Prof’s take on teacher pay off base

Posted on January 12, 2016 in Education Debates

TheStar.com – Opinion / Readers’ Letters – Re: Higher teacher pay doesn’t equal better student performance, Opinion Dec.30
Jan 11 2016.   Howard A. Doughty / Greg Sheehan / Joseph Polito

Higher teacher pay doesn’t equal better student performance, Opinion Dec.30:  < http://www.thestar.com/opinion/commentary/2015/12/30/higher-teacher-pay-doesnt-equal-better-student-performance.html >

David Johnson, an economics professor at Wilfrid Laurier University and an inmate at the right-wing C.D. Howe Institute, says that we could get away with paying teachers less while maintaining similar student scores on corporate-friendly standardized tests. This, he adds, would free up cash for “other educational programming” – most likely new layers of bloated bureaucracy and expensive consulting economists.

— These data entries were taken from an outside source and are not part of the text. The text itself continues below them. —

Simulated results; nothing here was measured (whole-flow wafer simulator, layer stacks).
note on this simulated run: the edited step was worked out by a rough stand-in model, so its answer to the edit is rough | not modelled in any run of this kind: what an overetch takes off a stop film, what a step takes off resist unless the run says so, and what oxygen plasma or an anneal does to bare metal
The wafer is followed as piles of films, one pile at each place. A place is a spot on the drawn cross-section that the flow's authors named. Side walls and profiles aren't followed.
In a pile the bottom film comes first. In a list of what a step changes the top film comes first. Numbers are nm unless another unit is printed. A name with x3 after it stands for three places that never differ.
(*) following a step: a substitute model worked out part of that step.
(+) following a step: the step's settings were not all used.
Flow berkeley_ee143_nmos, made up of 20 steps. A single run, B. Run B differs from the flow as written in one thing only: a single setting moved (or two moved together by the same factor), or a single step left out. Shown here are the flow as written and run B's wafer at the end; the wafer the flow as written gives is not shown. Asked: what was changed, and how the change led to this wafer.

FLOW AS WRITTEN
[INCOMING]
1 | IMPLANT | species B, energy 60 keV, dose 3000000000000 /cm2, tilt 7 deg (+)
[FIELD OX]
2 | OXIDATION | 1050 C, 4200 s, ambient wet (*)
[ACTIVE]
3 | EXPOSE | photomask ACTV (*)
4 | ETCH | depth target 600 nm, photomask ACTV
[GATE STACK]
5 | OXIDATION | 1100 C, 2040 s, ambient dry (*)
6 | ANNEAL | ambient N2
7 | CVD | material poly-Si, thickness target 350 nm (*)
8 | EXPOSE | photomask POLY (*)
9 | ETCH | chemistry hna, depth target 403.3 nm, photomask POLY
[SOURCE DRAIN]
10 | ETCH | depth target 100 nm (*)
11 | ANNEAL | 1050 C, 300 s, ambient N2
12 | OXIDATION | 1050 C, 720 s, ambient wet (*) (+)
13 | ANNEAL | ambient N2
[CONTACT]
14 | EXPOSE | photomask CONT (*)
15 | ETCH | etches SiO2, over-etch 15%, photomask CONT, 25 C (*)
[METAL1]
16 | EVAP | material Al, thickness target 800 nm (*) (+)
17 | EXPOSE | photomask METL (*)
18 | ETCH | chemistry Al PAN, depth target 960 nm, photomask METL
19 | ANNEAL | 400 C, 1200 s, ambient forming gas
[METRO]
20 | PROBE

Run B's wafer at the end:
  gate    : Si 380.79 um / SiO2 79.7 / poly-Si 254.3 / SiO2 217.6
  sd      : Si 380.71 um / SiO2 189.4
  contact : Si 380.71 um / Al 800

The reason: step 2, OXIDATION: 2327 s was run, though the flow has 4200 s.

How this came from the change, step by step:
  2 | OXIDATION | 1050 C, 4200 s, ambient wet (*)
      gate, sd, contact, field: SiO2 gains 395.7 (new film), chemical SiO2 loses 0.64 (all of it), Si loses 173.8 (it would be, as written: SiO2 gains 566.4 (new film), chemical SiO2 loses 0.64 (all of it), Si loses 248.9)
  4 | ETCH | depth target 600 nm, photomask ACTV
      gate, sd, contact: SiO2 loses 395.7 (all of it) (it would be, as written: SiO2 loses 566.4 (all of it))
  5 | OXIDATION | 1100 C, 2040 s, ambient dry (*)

Why stop there? Why not adopt the strategy of Ontario colleges and universities? They turn over up to 75 per cent of post-secondary teaching to underpaid, overworked and insecure “precarious” faculty who will do whatever they are told without complaint as they go from short-term contract to short-term contract living on the faint hope that they will one day be offered a full-time job.

Costs would go down and, if the contingent teaching staff agree to just “teach to the test,” scores might even rise. Of course, authentic education, intellectual inspiration and the overall health of the educational system would sink even further; but who cares?

Such factors are not considered on the bottom line in our increasingly dehumanized diploma mills.

Howard A. Doughty, Richmond Hill
____________________________

I find it hypocritical for professor David Johnson to assert that Ontario elementary and secondary school teachers are overpaid when his current compensation is double that of the average elementary school teacher in Ontario.

According to the Ontario government sunshine list, professor Johnson made $167,708 in 2014. He has been on the sunshine list every year since 2003 with an average annual salary over that 12 year period of $138,948 and an average annual raise of 4.48 per cent.

It appears to me that if professor Johnson wishes to “substantially reduce the cost of education in Ontario and free up resources for other educational programming” he should be proposing “curbing the growth” of university and college professors salaries not those of elementary and secondary school teachers.

Professors who live in ivory towers shouldn’t throw stones.

Greg Sheehan, Mississauga
___________________________

Professor David Johnson is a fine researcher, and his work at the C.D. Howe Institute is aimed at improving the quality of education. He would agree that education has been a success in Ontario. Today Canada is among the top nations in international tests.

We can do better by addressing problem stated in Johnson’s book, Signposts of Success. Almost half the variation in schools’ results is related to the student’s socio-economic conditions. Richard Wilkinson’s bestselling book, The Spirit Level, supports that view.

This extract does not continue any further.